Bake, Make & Learn to Cook Vegetarian

The Great British Baking Show winner David Atherton grew up eating vegetarian food, so showing kids that this type of eating is tasty and easy to prepare is a mission for him. Kids appreciate that eating green is healthy for the planet, too.

Beginning with how to eat green, pantry staples, and drawings-with-captions of needed equipment, the chef then dives into essential meals.

A recipe for making tomato sauce from scratch is accompanied by a recipe for Spaghetti Bolognese which relies on the tomato sauce, lentils, spices, and grated cheddar.

Bake Make and Learn to Cook Vegetarian
illustration © Alice Bowsher, from
Bake, Make & Learn to Cook Vegetarian, Candlewick Press, 2022

Each step of the instructions has a spot illustration to demonstrate what needs to be done. 

There are international foods such as khachapuri (Eye Love Bread), gnudi, and speckled scones (with plantain) yet all ingredients are easily found at your store.

The cooking instructions are easily to understand and tell you want you need to know. (So many cookbooks don’t.)

And, of course, there are four Showstopper recipes at the end of the book. More challenging perhaps, but also fun and well worth the effort. I am particularly drawn to the Summer Sandcastle Cake. The drawings are so helpful about assembling this cake that I find myself all cookbooks had drawings!

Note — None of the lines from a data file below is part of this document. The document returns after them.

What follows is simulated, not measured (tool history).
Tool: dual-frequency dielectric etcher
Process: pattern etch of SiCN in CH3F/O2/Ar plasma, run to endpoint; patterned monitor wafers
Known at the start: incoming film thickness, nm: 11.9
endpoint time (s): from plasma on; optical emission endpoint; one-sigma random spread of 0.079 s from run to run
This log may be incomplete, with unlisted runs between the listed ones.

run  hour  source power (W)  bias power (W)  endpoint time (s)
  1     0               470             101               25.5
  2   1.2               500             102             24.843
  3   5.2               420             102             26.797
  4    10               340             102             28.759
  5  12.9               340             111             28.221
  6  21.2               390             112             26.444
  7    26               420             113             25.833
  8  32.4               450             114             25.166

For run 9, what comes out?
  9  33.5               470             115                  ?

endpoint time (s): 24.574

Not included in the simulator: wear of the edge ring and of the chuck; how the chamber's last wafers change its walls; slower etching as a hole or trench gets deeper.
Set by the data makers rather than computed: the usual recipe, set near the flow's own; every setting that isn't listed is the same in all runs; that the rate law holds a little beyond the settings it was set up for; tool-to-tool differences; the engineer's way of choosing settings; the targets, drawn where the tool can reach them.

We are most definitely adding this to our cookbook collection. You, too?

Highly recommended.

Bake, Make & Learn to Cook Vegetarian
Healthy and Green Recipes for Young Cooks
written by David Atherton
illustrated by Alice Bowsher
Candlewick Press (US), 2022
ISBN 978-1-5362-2843-4
suggested for ages 9 and up

4 thoughts on “Bake, Make & Learn to Cook Vegetarian”

  1. This book sounds great, Vicki! You know that I love to cook, and any opportunity to learn new vegetarian recipes that will appeal to the grandkids is very welcome.Thanks for the review and recommendation. Sa

  2. This is being picky, but vegetarians do not eat cheese unless the cheese is made with vegetable rennet. Traditional rennet is made from the lining of the fourth stomach of a young ruminant. Which means the calf or sheep must be killed to get the rennet.